Python Random Fact: Dictionaries Preserve Insertion Order Starting with Python 3.7

Quiz 1

Consider “387. First Unique Character in a String” from LeetCode.

Given a string s, find the first non-repeating character in it and
return its index. If it does not exist, return -1.

Constraints:

- 1 <= s.length <= 105
- s consists of only lowercase English letters.

Imagine you wrote the following solution (it may differ a bit from yours, but let’s use this as the starting point):

class Solution:
    def firstUniqChar(self, s: str) -> int:
        seen = set()
        unique = {}
        for i, char in enumerate(s):
            if char not in seen:
                seen.add(char)
                unique[char] = i
            else:
                if char in unique:
                    del unique[char]
        if not unique:
            return -1
        return next(iter(unique.values()))

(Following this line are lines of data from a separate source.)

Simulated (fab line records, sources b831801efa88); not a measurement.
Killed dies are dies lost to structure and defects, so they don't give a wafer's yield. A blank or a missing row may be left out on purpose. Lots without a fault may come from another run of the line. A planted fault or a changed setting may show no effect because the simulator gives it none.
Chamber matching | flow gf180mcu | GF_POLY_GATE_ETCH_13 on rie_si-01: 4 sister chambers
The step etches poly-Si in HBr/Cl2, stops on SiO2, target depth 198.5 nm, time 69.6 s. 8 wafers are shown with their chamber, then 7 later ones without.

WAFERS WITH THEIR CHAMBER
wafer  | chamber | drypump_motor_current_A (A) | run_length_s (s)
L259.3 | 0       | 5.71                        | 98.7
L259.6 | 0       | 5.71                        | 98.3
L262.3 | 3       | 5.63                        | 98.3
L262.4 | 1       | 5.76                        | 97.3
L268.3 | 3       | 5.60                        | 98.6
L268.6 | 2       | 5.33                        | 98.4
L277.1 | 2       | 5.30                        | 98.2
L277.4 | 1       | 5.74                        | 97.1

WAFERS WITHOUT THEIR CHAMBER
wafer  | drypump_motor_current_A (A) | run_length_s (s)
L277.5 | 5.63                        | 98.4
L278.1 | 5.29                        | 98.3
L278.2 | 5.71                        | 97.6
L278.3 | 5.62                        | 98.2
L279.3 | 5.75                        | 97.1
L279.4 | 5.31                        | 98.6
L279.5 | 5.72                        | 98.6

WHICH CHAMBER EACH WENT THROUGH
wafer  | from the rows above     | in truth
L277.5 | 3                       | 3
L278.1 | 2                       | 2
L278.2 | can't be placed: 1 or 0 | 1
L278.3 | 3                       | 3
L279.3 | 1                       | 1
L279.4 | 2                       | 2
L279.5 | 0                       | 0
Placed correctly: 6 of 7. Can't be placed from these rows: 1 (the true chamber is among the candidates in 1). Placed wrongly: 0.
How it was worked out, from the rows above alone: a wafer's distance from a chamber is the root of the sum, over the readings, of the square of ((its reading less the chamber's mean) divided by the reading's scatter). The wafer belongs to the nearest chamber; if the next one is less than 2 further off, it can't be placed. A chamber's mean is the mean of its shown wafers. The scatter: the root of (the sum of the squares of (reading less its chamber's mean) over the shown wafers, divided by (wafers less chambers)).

Since Python 3.7, dictionaries preserve insertion order as a language guarantee. That means next(iter(unique.values())) returns the index of the first inserted key. But what if you cannot rely on that guarantee?

Answer

You need to preserve the order explicitly. A simple approach is to count the occurrences of each character, then scan the string from the beginning and return the first character with count 1.

class Solution:
    def firstUniqChar(self, s: str) -> int:
        char_counts = {}
        for char in s:
            if char not in char_counts:
                char_counts[char] = 1
            else:
                char_counts[char] += 1

        for idx, char in enumerate(s):
            if char_counts[char] == 1:
                return idx
        return -1

Special Quiz

Can you optimize the above solution? Its time complexity is already O(N) because we must examine each character at least once. Where else can we improve?

Answer

English letters only

According to the problem constraints, the string contains only lowercase English letters. Therefore, we can store the counts in a fixed-size array of length 26, which gives us O(1) additional space.

class Solution:
    def firstUniqChar(self, s: str) -> int:
        char_counts = [0] * 26
        base = ord("a")
        for char in s:
            char_counts[ord(char) - base] += 1

        for idx, char in enumerate(s):
            if char_counts[ord(char) - base] == 1:
                return idx
        return -1

Remove the second traversal

In the above solution, we traverse the string twice. If the string is very large, the second traversal may become a noticeable cost.

To avoid that, we must keep the insertion order ourselves. Here is an example solution that uses a doubly linked list to track the order of unique characters.

class UniqueCharNode:
    def __init__(self, char: str, idx: int):
        self.char = char
        self.idx = idx
        self.next: "UniqueCharNode | None" = None
        self.prev: "UniqueCharNode | None" = None

class UniqueCharList:
    def __init__(self):
        self._head = None
        self._tail = None
        self._nodes_by_char: dict[str, UniqueCharNode] = {}
    
    def _remove_node(self, node: UniqueCharNode):
        if node.prev is not None:
            node.prev.next = node.next
        else:
            self._head = node.next
        if node.next is not None:
            node.next.prev = node.prev
        else:
            self._tail = node.prev
        del self._nodes_by_char[node.char]
    
    def _insert_between(
        self,
        prev_node: "UniqueCharNode | None",
        node: UniqueCharNode,
        next_node: "UniqueCharNode | None",
    ):
        if prev_node is not None:
            prev_node.next = node
            node.prev = prev_node
        else:
            self._head = node
        if next_node is not None:
            next_node.prev = node
            node.next = next_node
        else:
            self._tail = node
        self._nodes_by_char[node.char] = node
    
    def append(self, char: str, idx: int):
        new_node = UniqueCharNode(char, idx)
        self._insert_between(self._tail, new_node, None)
    
    def discard(self, char: str):
        node = self._nodes_by_char.get(char)
        if node is None:
            return
        self._remove_node(node)

    def first_index(self) -> int:
        return self._head.idx if self._head else -1


class Solution:
    def firstUniqChar(self, s: str) -> int:
        unique_chars = UniqueCharList()
        seen = set()

        for idx, char in enumerate(s):
            if char in seen:
                unique_chars.discard(char)
            else:
                unique_chars.append(char, idx)
                seen.add(char)

        return unique_chars.first_index()

Closing Thoughts

Even with these optimizations, the original dictionary-based approach stays fastest in Python because it leverages an existing guarantee with almost no extra bookkeeping. Still, the counting and linked-list techniques make it easy to port the idea to languages without ordered maps and can outperform other workarounds there. Knowing when you can trust the runtime and when you must recreate guarantees yourself is the real skill.